This function call is required to initialize the handle. In this function most of the one time operation are performed and results are stored in handle.

Parameters
[in]handle: Active handle to the kernel
[in]src0_addr: Pointer to structure containing dimensional information of src0 weights/coeffcients
[in]src1_addr: Pointer to structure containing dimensional information of src1 feature maps
[in]src2_addr: Pointer to structure containing dimensional information of src2 bias
[in]src3_addr: Pointer to structure containing dimensional information of src3 scale values
[out]dst_addr: Pointer to structure containing dimensional information of dst feature maps
[in]pKerInitArgs: Pointer to structure holding init parameters
Returns
Status of success or Error with Error Codes
Remarks
Application is expected to do provide valid handle

◆ MMALIB_CNN_convolveBias_row_ixX_ixX_oxX_init_checkParams()

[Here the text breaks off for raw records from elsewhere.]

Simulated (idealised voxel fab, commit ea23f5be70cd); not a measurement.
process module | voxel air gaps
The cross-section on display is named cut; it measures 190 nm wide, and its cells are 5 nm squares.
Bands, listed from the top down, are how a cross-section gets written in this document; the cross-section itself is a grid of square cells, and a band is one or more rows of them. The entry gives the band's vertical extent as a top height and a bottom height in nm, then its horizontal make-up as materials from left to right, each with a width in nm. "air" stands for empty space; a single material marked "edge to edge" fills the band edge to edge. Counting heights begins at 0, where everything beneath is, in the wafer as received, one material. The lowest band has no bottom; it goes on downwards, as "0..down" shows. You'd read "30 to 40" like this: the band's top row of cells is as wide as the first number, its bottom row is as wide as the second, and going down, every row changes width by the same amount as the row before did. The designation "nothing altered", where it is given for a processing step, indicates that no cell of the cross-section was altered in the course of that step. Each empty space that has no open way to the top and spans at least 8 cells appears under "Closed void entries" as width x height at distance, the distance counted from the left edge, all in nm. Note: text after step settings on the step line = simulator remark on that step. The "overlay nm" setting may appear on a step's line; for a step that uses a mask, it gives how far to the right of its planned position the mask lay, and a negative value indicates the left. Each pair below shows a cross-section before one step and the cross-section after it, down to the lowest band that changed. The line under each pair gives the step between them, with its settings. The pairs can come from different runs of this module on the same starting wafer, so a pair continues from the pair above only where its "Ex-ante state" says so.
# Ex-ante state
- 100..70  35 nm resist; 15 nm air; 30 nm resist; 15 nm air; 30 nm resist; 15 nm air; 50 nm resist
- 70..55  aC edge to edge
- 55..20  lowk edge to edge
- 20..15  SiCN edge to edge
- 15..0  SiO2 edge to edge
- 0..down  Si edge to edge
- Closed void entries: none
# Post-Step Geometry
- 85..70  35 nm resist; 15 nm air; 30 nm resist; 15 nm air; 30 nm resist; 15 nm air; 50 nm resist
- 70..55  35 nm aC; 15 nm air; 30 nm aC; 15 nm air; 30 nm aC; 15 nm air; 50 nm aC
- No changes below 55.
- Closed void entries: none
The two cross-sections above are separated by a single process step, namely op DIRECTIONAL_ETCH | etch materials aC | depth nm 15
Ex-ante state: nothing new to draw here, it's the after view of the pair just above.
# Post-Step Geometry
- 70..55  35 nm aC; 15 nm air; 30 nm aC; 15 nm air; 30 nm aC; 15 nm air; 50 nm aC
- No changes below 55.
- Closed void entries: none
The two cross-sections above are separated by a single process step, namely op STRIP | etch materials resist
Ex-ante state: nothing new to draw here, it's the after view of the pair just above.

MMALIB_STATUS MMALIB_CNN_convolveBias_row_ixX_ixX_oxX_init_checkParams ( MMALIB_kernelHandle  handle,
const MMALIB_bufParams2D_t src0_addr,
const MMALIB_bufParams2D_t src1_addr,
const MMALIB_bufParams2D_t src2_addr,
const MMALIB_bufParams1D_t src3_addr,
const MMALIB_bufParams3D_t dst_addr,
const MMALIB_CNN_convolveBias_row_ixX_ixX_oxX_InitArgs pKerInitArgs 
)

This function call is required to initialize the handle. In this function most of the one time operation are performed and results are stored in handle.

Parameters
[in]handle: Active handle to the kernel
[in]src0_addr: Pointer to structure containing dimensional information of src0 weights/coefficients
[in]src1_addr: Pointer to structure containing dimensional information of src1 input feature maps
[in]src2_addr: Pointer to structure containing dimensional information of src2 bias
[in]src3_addr: Pointer to structure containing dimensional information of src3 scale values
[out]dst_addr: Pointer to structure containing dimensional information of dst output feature maps
[in]pKerInitArgs: Pointer to structure holding init parameters
Returns
Status of success or Error with Error Codes
Remarks
Application is expected to do provide valid handle

◆ MMALIB_CNN_convolveBias_row_ixX_ixX_oxX_exec()

MMALIB_STATUS MMALIB_CNN_convolveBias_row_ixX_ixX_oxX_exec ( MMALIB_kernelHandle  handle,
const void *  src0,
const void *  src1,
const void *  src2,
const void *  src3,
const uint8_t *  src4,
void *  dst,
const MMALIB_CNN_convolveBias_row_ixX_ixX_oxX_ExecInArgs pKerInArgs,
MMALIB_CNN_convolveBias_row_ixX_ixX_oxX_ExecOutArgs pKerOutArgs 
)

This function is the main compute function, and performs the convolution primitive (conv + ReLU) for CNN on the row based data arrangement. It is called multiple times.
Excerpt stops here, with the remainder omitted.